KEY POINTS-

  • Understanding anxiety styles can facilitate stress reduction.
  • True self-care provides lasting positive benefits.
  • True self-care is unique for everyone.
  • Replacing surface self-care with true self-care can improve mental health.
David Lezcano/Unsplash
David Lezcano/Unsplash

Have you ever taken the time (and spent the money) to get a lovely massage or take an incredible vacation, only to come home feeling even more stressed than when you left? Those feelings of relaxation and calm you experienced during your “break” were wonderful. Yet the benefits seem to disappear in the blink of an eye. Suddenly, you’re in an argument with your partner or overwhelmed by the number of emails in your inbox!

 

This often happens when people confuse true self-care with surface self-care. It’s incredibly easy to do. Nobody teaches us the difference between the two. “True” self-care differs for everyone, so it can easily become hazy and confusing. Only you can determine what is true self-care for yourself.
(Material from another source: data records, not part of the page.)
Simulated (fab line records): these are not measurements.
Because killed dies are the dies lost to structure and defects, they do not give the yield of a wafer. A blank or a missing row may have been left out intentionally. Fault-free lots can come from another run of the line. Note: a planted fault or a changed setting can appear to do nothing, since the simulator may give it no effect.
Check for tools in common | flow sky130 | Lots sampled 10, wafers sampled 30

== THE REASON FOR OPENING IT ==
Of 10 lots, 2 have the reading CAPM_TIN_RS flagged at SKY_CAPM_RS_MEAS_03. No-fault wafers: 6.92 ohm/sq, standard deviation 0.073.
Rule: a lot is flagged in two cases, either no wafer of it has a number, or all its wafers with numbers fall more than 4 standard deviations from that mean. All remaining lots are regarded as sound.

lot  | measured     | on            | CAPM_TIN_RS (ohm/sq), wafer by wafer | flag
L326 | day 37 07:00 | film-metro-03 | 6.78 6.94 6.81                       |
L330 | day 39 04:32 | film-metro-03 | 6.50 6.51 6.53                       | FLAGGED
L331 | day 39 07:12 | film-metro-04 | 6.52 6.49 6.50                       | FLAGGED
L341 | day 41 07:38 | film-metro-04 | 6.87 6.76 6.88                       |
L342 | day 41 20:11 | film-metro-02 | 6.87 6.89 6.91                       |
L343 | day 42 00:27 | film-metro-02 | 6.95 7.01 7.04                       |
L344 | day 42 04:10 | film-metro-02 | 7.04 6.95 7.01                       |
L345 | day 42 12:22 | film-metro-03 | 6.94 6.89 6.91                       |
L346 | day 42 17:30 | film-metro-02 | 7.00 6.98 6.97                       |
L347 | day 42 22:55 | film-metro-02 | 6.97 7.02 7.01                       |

True self-care is any activity or practice that creates joy and increases levels in your emotional bank account. It refuels you. Further, it doesn’t always look like some sort of luxurious experience.

 

In my new book, The Unflustered Mom, I outline a framework of five anxiety styles. These styles are based on our core emotional drivers and trigger points. Individuals with these five styles (what I call Lovers, Fighters, Dynamos, Executives, and Visionaries) are triggered by different things and refuel their emotional bank accounts in distinct ways.

 

For instance, those with the Dynamo anxiety style feel most refueled when they take time to accomplish or make significant progress on a project that is very important to them. When they do this, they are much less irritable and significantly less flusterable for the remainder of the day.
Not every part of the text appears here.